In late 1994, the critic Wang Binbin fuelled the debate by publishing an article, Chinese Writers who are Too Clever by Half. He alleged that "too clever" writers, such as Wang Meng and Xiao Qian, were working within the Communist system with the aim of producing work that did well in the new market economy. Wang Meng hit back, sneering at Wang Binbin for seeking the spotlight by attacking famous writers, and at critics for misunderstanding Wang Shuo's motives.

The ideological battle gained weight this year when, in the spring, Professor Xie Mian hosted seminars at Peking University on "literature and idealism" which attacked both Wang Shuo's writing and also the Wang Meng grouping. The seminar's protagonists argued that literature should present admirable ideals and be a constructive force in society; the participants subscribe to a style of humanism, which they say is being lost amid China's reforms. Such humanists want less emphasis on the market economy, hanker after a clear, old-fashioned value system and resent writers who ply their craft for commercial motives.

Wang Meng's argument has been that China never did embrace a true humanism - "so how can we lose it if we never possessed it?" - and that, often, such "lofty" ideals turn out to be a sham, as was the case in the Cultural Revolution.

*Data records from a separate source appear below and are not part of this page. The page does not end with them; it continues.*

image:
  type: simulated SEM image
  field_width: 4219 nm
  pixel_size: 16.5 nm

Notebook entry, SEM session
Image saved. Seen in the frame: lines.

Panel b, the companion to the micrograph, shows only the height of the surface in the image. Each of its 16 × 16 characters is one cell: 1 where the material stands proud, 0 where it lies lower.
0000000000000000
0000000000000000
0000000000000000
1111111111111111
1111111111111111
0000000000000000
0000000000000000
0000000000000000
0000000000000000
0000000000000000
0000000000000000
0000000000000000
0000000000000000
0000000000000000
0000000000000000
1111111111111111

Moral standards have not declined, Wang Meng said, unless one adopts an unrealistic view of morality in pre-reform Communist China. "Our target is not to establish a society where everybody is a selfless gentleman, but to build a rather regulated world where every person can enjoy a fair chance to develop with honest working and competition," he added. Social ills would improve as the economy continued to develop.

At the heart of the argument, for many Chinese writers, is the problem of writing within the political confines set by a hardline government. Xiao Qian, the eminent writer and translator, incurred the wrath of the opposition when he advised: "Try to speak truth, but never speak lies."